Is bad news good news?
October saw most global financial assets rebound, following weak performance in the prior two months. The market responded positively to soft economic data such as downward revisions to global growth and weakening manufacturing PMIs, as a sign that tightening policies are effective and central banks could pause on hikes sooner. This led the market to speculate that central banks could begin to pause on rate hikes based on the softer tone from the European Central Bank (ECB) and Bank of Canada (BoC) raising rates by 50 basis points (bps) instead of the 75bps that was expected. Some signs of easing of inflation also supported this. However, there were other areas of strength in the economic data. The U.S labor market continued to show strength with non-farm payroll increasing by 263K in September, exceeding the five-year monthly average while retail sales consumption remained resilient.
The NEI perspective
Central Banks decelerating rate hikes, but may take longer to get to their peak as oversized rate hikes maybe coming to an end. Policy leaders may take a more cautious approach going forward as they analyze how higher rates are impacting different parts of the economy. A slower pace of tightening may result in a longer journey to peak rates.

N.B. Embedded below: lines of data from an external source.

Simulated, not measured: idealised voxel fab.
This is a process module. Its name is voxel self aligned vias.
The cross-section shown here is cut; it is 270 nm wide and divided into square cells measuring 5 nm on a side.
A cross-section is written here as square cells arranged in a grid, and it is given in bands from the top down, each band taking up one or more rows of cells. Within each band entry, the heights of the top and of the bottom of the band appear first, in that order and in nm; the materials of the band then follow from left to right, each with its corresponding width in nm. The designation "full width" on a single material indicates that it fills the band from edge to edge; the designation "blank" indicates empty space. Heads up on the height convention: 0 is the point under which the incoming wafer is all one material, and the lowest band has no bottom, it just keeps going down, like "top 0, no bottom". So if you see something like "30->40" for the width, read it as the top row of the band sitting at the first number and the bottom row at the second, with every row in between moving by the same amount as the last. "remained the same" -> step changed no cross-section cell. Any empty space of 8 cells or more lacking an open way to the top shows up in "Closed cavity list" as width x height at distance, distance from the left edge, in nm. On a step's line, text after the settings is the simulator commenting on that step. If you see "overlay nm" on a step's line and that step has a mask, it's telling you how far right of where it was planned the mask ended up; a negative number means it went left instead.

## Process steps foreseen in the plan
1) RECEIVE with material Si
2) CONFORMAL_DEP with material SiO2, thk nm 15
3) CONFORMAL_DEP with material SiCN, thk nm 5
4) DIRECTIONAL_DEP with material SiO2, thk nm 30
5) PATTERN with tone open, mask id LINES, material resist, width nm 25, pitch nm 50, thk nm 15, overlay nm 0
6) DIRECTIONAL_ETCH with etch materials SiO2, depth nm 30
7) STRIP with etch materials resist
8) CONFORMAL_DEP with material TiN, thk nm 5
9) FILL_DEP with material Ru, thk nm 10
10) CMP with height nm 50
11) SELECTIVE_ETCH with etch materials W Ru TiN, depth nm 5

Economic growth weakens as monetary tightening takes effect based on the recent contraction in the Manufacturing PMI and weaker projections for GDP growth in the year ahead. On the other hand, it appears inflation may finally be moderating according to recent data on input prices, supply chains and food prices.
No patience for earning misses as well-known mega-cap companies like Alphabet, Amazon and Google see significant decline in share price following the release of their Q3 results. Overall, Q3 earnings were strong with 71% of companies beating estimates, however investors expect slower earnings growth in Q4. Most of the S&P earnings growth came from the energy sector and would have been negative if excluded.